The following mimics a proof of Qiaochu Yuan (Proof that $C\exp(x)$ is the only set of functions for which $f(x) = f'(x)$) of a similar theorem, there is just a difference that $f:\, \mathbb{C}\to\mathbb{C}$.
If $g(z)=f(z)e^{-z}$, then $$g'(z)=-f(z)e^{-z}+f'(z)e^{-z}=e^{-z}(f'(z)-f(z))=0,$$ so $g(z)$ is a constant. Since $g(0)=1$, that constant is $1$. This means that $f(z)=e^{z}$ is the unique solution (that is infinitely differentiable? – I am not sure if that condition is needed).
However, it seems that such proof uses the Mean value theorem in the background. But the Mean value theorem does not hold for complex numbers. Can any sense be made of the above proof?
The mean value theorem is used to prove that any function $f:\mathbb{R}\to \mathbb{R}$ whose derivative is zero is constant. In fact, the one-dimensional mean-value theorem is enough to prove this fact for functions $f:\mathbb{C} \to \mathbb{C}$ as well.

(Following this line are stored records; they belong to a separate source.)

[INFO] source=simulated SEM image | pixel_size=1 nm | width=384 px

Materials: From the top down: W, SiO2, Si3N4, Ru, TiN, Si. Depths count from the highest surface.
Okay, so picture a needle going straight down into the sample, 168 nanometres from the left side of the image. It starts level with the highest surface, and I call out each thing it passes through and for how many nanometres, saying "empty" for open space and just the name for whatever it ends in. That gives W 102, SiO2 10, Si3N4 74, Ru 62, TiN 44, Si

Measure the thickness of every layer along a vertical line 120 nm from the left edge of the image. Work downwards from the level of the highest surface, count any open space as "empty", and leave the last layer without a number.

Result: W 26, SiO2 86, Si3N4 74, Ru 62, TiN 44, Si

Suppose that $f:\mathbb{C} \to \mathbb{C}$ is a differentiable function and $f'(z)=0$ for all $z$. Consider the path $\gamma(t)=\omega t$ for some nonzero complex number $\omega$. By the chain rule,
$$ \frac{d}{dt}\left[f(\gamma(t))\right]=f'(\gamma(t))\gamma'(t)=0 \cdot \omega = 0 \, . $$
So the function $f \circ \gamma$ is a function from $\mathbb{R}$ to $\mathbb{C}$, and the real and imaginary parts of this function (which are functions from $\mathbb{R}$ to $\mathbb{R}$) both have derivative zero. So the real and imaginary parts of this function are both constant.
We therefore have
\begin{align*} f(\omega)&=f\circ \gamma(1)\\ &=f\circ \gamma(0)&&\text{(because }f \circ \gamma\text{ is constant)}\\ &=f(0)&&\text{(because }\gamma(0)=0\text{)} \end{align*}
for any nonzero complex number $\omega$. So $f$ is constant.